Today’s Reading List - February 27, 2007
News of The Question yesterday was dominated by response to the AP's vain attempt at a "gotcha" piece concerning Romney's ancestry.
- As Lowell pointed out yesterday, James Taranto was devastating.
- Even Rush Limbaugh, not much of a religion commentator, got in on the act:
Many of us have been trying to analyze for many years: why this personal hatred of George Bush on the part of entertainers and others when they don't even know him. It's one thing to disagree with somebody's policies and so forth, but the personal hatred is just difficult to understand, unless you understand the root of it.
I think I do, and I think it has to do with faith. I think they're scared of Bush. I think so many people who don't believe in God have basically a guilt trip about that — not all, but some do — and whenever they are confronted with someone who doesn't have such doubts but has a firm belief in God, I think they're threatened immediately. If they then think that a person who has a firm belief in God is using any aspect of that faith as part of a foundation for governing, the way a personal life is lived, I think it's threatening. There are probably a lot of other psychological factors rooted in this because it's quite abnormal to personally hate somebody you don't know. Yet there's quite a lot of it on the left, and I think as I've mentioned to you before, global warming is a religion. It's not a scientific movement. It's not a moral movement as Gore wanted to point out.
It's a pure religion, and as I think Chesterton said, "If you don't believe in God, you'll believe in anything," and people who do believe in God and people who have no problem publicly proclaiming their faith are a huge, huge threat, both psychologically and emotionally to people who don't share that faith or have any faith at all — other than in inanimate objects like elements of the earth or what have you. I think with Romney, the fact that Mormonism is not understood by people, it's considered to be a cult, a weirdo sect. It's considered, by people who don't know about it, to be very, very serious and devout, and it's the devout aspect that just sends the left quivering and shaking. We cannot have somebody who's going to be judgmental, can't have somebody who has absolutes of right and wrong and good or bad. We can't have somebody like that running the country. No, no, no. That's why the left feels like they are imprisoned when such people have positions of power.

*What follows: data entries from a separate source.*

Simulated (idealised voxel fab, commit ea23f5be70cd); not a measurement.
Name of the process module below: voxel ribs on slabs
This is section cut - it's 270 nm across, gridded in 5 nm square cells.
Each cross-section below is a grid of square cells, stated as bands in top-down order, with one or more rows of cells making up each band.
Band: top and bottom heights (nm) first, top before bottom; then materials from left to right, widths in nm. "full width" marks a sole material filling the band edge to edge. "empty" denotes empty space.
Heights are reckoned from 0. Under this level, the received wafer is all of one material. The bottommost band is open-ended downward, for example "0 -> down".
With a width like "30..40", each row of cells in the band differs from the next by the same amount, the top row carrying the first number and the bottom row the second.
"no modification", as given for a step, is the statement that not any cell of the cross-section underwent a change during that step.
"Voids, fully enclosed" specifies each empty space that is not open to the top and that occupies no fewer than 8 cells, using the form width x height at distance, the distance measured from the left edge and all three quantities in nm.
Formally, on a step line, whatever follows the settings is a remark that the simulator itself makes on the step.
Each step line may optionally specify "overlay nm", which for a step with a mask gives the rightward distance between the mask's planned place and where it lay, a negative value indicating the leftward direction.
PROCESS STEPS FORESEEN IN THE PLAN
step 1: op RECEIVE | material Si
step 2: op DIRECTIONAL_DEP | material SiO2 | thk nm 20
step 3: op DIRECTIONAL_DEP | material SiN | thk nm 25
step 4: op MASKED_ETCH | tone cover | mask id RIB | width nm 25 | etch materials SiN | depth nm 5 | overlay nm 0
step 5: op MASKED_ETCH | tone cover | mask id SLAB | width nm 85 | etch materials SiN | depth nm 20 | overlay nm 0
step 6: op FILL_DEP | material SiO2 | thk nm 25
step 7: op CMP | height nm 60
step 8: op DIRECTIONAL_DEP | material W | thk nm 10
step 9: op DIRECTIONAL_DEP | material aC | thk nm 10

Lowell interjects: I liked this one from Phillip Klein on the American Spectator's blog:
When I saw this outrageous story, my first thought was that it read like an Onion parody of how absurdly overboard the media goes in digging up dirt on presidential candidates. It's hard to know whether to chalk this up to liberal bias or religious bigotry that for some reason is tolerated when Mormons are involved. . . . My only hope is that the AP has gone so far overboard with this one, and utterly embarrassed itself to such a degree, that it will force the media to create some boundaries as far as how they cover Romney's religious background.
Back to John: Now, here is an interesting question in all this. I am confident the AP did not lay a glove on Romney here, save with those that had already made up their minds. But they have sure generated a lot of attention. Could we see an avalanche of completely irrelevant, but controversial "hit" or "gotcha" pieces in the MSM to try and steal readers from the new media? I wondering the same thing about the current dust-up with James Cameron and his claim to have found Christ's tomb. BTW, Lowell, I assume you are as offended by Cameron's claims as I am?
Lowell: Yes, and about as convinced as I was by The da Vinci Code.
Al Mohler is all over Michael Portillo for his purported desire that David Cameron (these are competing leaders for the Conservative Party in Britain) not take his faith so seriously. I'm offended by the idea myself. And yet, I have heard in private communication many creedal Christians saying they can only take Romney seriously because they do not think him too serious about his Mormonism. You know my brethren, what is good for the goose . . . .
Lowell: And, by the way, where have we heard this before, about a government leader who prays for divine guidance? "I worry because men of power who take instruction from unseen forces are essentially fanatics." That's Portillo, but it sure sounds like a garden-variety American left-liberal.
And now, a brief aside . . . I really wish I got more on-the-record and less "private communication." When all the negative is off the record, it strikes me a tacit admission that Romney's faith should NOT be an issue, or at least that treating it as such is indefensible. Come on people - if that is the case, get over your emotional hang-ups and get serious. Emotional hang-ups are what drive the left for crying out loud! Back to our regular scheduled linking and commentary
Tom Bevan of Real Clear Politics interviews Romney. Like a cool breeze on a hot night - no mention of religion whatsoever.
Lowell: With apologies for this partisan-leaning comment, I simply must note how pleasant it is to read the unscripted words of a Republican presidential candidate who speaks in paragraphs and does not battle the English language.
John responds: I agree, sadly however, with the exception of our readers and the readers of RCP and a few others, many in American don't listen in paragraphs.
Bill Clinton was America's first true "celebrity" president, and now it appears Al Gore is headed in the same direction, though hopefully, he won't run again. Just what we need, people getting even LESS serious about elections.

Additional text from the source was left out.